Bah. I just lost the entire list of test cases that I spent most of yesterday collecting and planning.
Over the past few months, I’ve been using a new text editor that I wrote for myself using AI. I haven’t really reviewed even a single line of code for the text editor, and it’s worked fairly well over the months. Yes, it is vibe-coded in the full meaning of the word, and now the bill has come due.
Today, some weird bug caused the entire text file to get deleted.
This is a bitter lesson for trusting vibe-coded stuff for things that need reliability. AI is ultimately a tool, and it’ll write what I tell it to write, and won’t write what I don’t tell it to write. There’s no point in blaming your tools.
It’s tempting to feel like “I wouldn’t have written such an inconsistent system”, and it’s probably true. But it was my responsibility to get AI to write test cases related to data reliability (and then for me to review those test case implementations thoroughly), and I didn’t do that.
Later edit: Fortunately I remembered the final list, and was able to re-write my lost data from memory! :)
But I’ll really have to audit the data storage logic of my editor now, and add a lot of tests to ensure reliability. It’s pretty scary, I have no idea what the AI wrote.

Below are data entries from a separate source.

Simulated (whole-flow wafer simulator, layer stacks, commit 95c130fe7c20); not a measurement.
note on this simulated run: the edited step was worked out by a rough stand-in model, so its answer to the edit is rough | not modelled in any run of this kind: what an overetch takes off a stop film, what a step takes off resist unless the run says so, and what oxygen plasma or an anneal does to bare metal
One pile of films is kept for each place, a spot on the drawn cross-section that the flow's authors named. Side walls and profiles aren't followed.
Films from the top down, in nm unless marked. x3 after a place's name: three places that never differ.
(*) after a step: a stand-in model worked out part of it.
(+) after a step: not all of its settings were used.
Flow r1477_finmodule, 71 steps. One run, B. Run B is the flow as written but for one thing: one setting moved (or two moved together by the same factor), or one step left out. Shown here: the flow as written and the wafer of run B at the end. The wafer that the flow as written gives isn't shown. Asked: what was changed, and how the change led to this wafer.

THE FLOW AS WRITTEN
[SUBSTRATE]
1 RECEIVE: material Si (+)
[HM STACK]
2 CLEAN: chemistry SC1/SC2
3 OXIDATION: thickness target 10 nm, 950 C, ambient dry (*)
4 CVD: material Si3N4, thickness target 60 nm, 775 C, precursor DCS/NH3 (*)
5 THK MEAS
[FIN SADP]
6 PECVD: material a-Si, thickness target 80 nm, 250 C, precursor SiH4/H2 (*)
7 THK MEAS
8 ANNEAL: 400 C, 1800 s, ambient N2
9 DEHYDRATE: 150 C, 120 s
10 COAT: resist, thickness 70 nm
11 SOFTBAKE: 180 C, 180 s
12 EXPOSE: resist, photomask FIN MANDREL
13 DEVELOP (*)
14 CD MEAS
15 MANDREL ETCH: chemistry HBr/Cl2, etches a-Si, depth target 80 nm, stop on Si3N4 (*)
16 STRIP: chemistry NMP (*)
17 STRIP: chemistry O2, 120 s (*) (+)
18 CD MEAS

But there are two ways to react to this. I’m going to continue using my custom editor (it solves an important problem for me), and use this experience and fear of data loss as a forcing function to audit the code, and design the internal data-handling system myself.
And more broadly, the point of this post is a reminder to myself. To ensure that I make sure that the important aspects of a system are provable (via tests) when using AI to build stuff. For e.g. data reliability in this case, probably something else in another project.